Situated on a long and narrow ‘aircraft carrier’ site, the building straddles the hillside of a local wash in the Tucson Valley of Arizona. Composed to two bridge structures, the building literally steps lightly upon the site by cantilevering the bridge structures upon pylons and a minimal concrete base. A steel canopy holds an array of photovoltaics while shading a majority of the building.
Borrowing it’s construction delivery techniques from industrial and automotive design, the project’s major elements are designed as a series of components that are manufactured under rigorous factory conditions and assembled on-site.

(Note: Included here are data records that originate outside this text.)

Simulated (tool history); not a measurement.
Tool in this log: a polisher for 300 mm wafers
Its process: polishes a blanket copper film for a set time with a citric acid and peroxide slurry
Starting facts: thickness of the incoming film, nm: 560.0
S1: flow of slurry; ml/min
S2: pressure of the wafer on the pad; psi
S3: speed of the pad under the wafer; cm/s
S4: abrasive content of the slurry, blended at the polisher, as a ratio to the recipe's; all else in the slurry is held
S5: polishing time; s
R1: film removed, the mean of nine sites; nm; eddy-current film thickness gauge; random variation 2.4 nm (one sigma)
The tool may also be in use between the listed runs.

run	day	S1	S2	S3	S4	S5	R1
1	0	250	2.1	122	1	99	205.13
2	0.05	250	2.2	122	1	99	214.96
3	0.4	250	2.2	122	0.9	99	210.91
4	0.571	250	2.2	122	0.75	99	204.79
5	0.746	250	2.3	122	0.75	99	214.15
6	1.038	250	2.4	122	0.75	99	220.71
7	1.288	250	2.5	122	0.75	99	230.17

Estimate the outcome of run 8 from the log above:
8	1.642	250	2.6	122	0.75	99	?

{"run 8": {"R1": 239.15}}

The design and it’s available process (utilizing Component Design Processes) can afford lower initial construction cost and time per building classification, lower construction waste, lower maintenance cost, lower energy consumption, greater floor area efficiency, lower overall footprint and site disturbance, and can be predominantly US-sourced in it’s materials.
Commitments to sustainability include: LED lighting throughout with occupancy sensors, high-performance insulated metal panels and SIPS, low VOC paints and finishes, high-performance glazing, natural light harvesting, high-efficiency zone-controlled HVAC with heat re-capture, low-volume and auto-shutoff plumbing fixtures, full pipe insulation throughout, Oasis black-water treatment to feed irrigation, 134KVA solar PV system (feeds back to grid), bio-swales at parking drainage, TPO reflective roofing, solar shading fins at primary glazing areas and rain-screen shading of primary building facades, double-door entries to minimize heat gain/loss.